Wall needs to finish job of property tax reform
Premier Brad Wall’s proposal to convert the provincial education property tax to infrastructure use is a good idea. Using the conversion to raise the tax, however, needs second thought.
Property tax is already under siege at the local level. Mill rates in many communities are climbing, and steeply. It is ironic for the provincial government to consider adding to the problem.
Only four years ago, Premier Wall’s government cut the tax with a groundbreaking reform that moved the bulk of school costs off property, and gave municipalities revenues equivalent to one-fifth of the five-per cent provincial sales tax. The reform brought an inflow of hundreds of millions to reduce property taxes.
Unfortunately, the reform was incomplete. It halted the rise of school property tax, but stopped short of capping off or limiting the municipal portion. Municipal councils are moving into the vacated tax space, neutralizing the reform.
Property is a capital investment. Capital taxes don’t apply to income from property, but they apply to its value. Thus they subtract from the economy’s asset base — like spending your nest egg instead of the interest it earns, or killing the chicken instead of gathering its eggs.
That is why political parties of all stripes rolled back taxes on financial capital. It is why property taxes, at the very least, should not be raised.
There are other reasons. Property taxes make housing less affordable: The more that is taken for tax, the less that is available for principal. Taxes penalize property improvement, because updating your home increases your taxes. Assessments lag real life, distorting the market.
Despite its dysfunction, property tax remains the second largest source of public funds in Saskatchewan at roughly $1.5 billion, exceeded only by personal income tax. The take rises reliably every year. A tax this size and this stable isn’t going away quickly.

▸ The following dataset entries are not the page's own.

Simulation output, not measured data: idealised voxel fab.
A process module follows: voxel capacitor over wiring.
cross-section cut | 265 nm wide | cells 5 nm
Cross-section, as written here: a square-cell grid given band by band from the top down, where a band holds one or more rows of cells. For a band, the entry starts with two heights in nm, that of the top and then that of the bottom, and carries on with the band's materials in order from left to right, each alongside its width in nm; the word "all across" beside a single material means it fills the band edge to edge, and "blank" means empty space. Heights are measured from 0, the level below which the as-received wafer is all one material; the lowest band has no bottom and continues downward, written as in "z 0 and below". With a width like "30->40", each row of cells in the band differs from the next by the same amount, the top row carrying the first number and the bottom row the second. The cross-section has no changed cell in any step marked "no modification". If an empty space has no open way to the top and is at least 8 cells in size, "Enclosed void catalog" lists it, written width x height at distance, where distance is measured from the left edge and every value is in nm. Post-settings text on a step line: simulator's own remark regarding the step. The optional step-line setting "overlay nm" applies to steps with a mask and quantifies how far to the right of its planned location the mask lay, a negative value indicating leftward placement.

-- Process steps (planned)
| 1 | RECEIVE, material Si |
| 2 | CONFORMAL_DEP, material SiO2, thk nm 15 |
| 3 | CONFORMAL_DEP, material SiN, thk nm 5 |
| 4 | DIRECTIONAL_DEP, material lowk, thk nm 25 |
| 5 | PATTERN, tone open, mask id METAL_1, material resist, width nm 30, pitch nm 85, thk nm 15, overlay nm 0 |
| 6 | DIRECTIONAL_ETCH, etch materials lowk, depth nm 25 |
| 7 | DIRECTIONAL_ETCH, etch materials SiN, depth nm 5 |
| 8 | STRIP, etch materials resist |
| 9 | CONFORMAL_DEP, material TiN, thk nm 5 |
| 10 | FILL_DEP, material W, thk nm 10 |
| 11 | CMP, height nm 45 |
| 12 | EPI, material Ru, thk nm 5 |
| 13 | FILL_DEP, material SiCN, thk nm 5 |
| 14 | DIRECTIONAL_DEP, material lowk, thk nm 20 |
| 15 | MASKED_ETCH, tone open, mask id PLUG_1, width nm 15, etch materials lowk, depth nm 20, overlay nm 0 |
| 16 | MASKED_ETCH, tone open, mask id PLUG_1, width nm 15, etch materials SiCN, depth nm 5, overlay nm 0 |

The realistic target is reform. Dedicating the education property tax to capital investment would be a landmark reform, for several reasons, starting with breaking the logjam. Municipal capital finances need rethinking. Municipalities seem stuck asking for “more.”
We need to consider new ideas and come up with “different.” By converting the school property tax the government can create something very different: A visible, predictable pool of funds, available every year, dedicated to infrastructure. The earmarked money could be put to innovative use — ideally, something more than traditional shared-cost grants — that encourages municipalities to plan the annual funding they need to stay abreast of capital needs.
Regularity is key. We hear much about the so-called infrastructure deficit. While growth gets the blame, much of the deficit is created by deferred upkeep and replacement — costs that should be funded year by year in step with depreciation as capital equipment and facilities wear out.
Senior governments are part of the problem. They often fund capital support programs with time-limited pots of money that create opportunistic, short-term thinking, or lead local governments to go cap-in-hand to seek a special handout. This win-the-lottery model needs to give way to consistent planning, which a provincial capital fund could encourage.
The transparency of a dedicated capital fund would increase taxpayer confidence that their money is going to a useful purpose. Studies show greater willingness to pay for clear causes than for increases flowing into the perceived black hole of general revenue, or taxes raised under one guise being siphoned off for other purposes.
Finally, converting the education property tax to infrastructure will sever the remaining link of property to school costs. Property was never a good basis to fund schools. It’s time to finish that part of the job started in 2010, and get on with the job of laying down a solid financial foundation for continued growth.